A new Ethereum validator sidecar focused on standardizing the last mile of communication between validators and third-party protocols.
Commit-Boost is a modular sidecar that allows Ethereum validators to opt-in to different commitment protocols
Commit-Boost received an audit from Sigma Prime. Find the report here.
All release binaries are signed using Sigstore cosign. You can verify that a binary was built by the official Commit-Boost CI pipeline from the tagged commit of any release.
Install cosign: cosign installation guide
# Set the release version and your target architecture
# Architecture options: darwin_arm64, linux_arm64, linux_x86-64
export REPO=Commit-Boost/commit-boost-client
export VERSION=vX.Y.Z
export ARCH=linux_x86-64
export BIN=commit-boost-pbs
# Download the binary tarball and its signature bundle
curl -L \
-o "$BIN-$VERSION-$ARCH.tar.gz" \
"https://github.com/$REPO/releases/download/$VERSION/$BIN-$VERSION-$ARCH.tar.gz"
curl -L \
-o "$BIN-$VERSION-$ARCH.tar.gz.sigstore.json" \
"https://github.com/$REPO/releases/download/$VERSION/$BIN-$VERSION-$ARCH.tar.gz.sigstore.json"

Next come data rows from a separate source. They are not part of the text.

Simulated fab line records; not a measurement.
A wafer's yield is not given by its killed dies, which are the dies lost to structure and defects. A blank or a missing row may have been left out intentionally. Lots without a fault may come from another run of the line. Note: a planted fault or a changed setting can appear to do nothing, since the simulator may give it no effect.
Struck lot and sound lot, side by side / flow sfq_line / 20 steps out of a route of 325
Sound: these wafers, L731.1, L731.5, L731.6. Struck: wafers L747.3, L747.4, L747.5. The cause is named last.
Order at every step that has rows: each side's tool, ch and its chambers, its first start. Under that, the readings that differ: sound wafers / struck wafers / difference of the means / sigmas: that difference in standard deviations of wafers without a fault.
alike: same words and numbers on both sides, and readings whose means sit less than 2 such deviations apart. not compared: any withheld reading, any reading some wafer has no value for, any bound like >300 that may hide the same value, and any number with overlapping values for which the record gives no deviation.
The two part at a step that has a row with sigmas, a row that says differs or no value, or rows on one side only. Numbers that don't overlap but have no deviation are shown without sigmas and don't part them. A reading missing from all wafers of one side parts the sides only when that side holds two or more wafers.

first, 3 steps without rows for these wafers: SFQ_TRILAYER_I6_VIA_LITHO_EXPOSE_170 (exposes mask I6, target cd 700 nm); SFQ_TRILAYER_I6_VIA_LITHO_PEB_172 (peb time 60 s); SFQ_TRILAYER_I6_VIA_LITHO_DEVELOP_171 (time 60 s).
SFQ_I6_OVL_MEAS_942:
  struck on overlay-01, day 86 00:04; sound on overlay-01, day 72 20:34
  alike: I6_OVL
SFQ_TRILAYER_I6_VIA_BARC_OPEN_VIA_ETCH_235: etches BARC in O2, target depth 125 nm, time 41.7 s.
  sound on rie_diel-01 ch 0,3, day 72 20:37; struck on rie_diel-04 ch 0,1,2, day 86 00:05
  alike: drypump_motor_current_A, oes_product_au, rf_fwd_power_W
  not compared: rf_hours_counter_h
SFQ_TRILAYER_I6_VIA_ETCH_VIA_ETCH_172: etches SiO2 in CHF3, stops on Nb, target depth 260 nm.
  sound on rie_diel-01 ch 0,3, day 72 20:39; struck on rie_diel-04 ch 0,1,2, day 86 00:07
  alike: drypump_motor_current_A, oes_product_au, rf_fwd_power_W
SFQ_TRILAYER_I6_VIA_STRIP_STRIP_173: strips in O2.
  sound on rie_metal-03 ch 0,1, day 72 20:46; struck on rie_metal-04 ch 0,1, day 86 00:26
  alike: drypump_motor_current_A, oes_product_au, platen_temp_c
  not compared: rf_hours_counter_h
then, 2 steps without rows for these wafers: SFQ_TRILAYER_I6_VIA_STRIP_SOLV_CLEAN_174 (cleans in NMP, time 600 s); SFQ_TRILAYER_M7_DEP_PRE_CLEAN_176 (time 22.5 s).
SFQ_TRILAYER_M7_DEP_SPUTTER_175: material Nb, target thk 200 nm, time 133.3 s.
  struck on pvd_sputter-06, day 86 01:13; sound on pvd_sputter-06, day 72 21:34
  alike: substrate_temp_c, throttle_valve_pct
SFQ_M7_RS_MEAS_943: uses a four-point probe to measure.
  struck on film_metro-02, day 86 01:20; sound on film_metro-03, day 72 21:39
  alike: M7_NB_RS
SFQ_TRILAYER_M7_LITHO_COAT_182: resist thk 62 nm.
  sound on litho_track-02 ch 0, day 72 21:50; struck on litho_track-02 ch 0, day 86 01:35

# Verify the binary was signed by the official CI pipeline
cosign verify-blob \
"$BIN-$VERSION-$ARCH.tar.gz" \
--bundle "$BIN-$VERSION-$ARCH.tar.gz.sigstore.json" \
--certificate-oidc-issuer="https://token.actions.githubusercontent.com" \
--certificate-identity="https://github.com/Commit-Boost/commit-boost-client/.github/workflows/release.yml@refs/heads/main"
A successful verification prints Verified OK. If the binary was modified after being built by CI, verification will fail.
The .sigstore.json bundle for each binary is attached to the release alongside the tarball itself.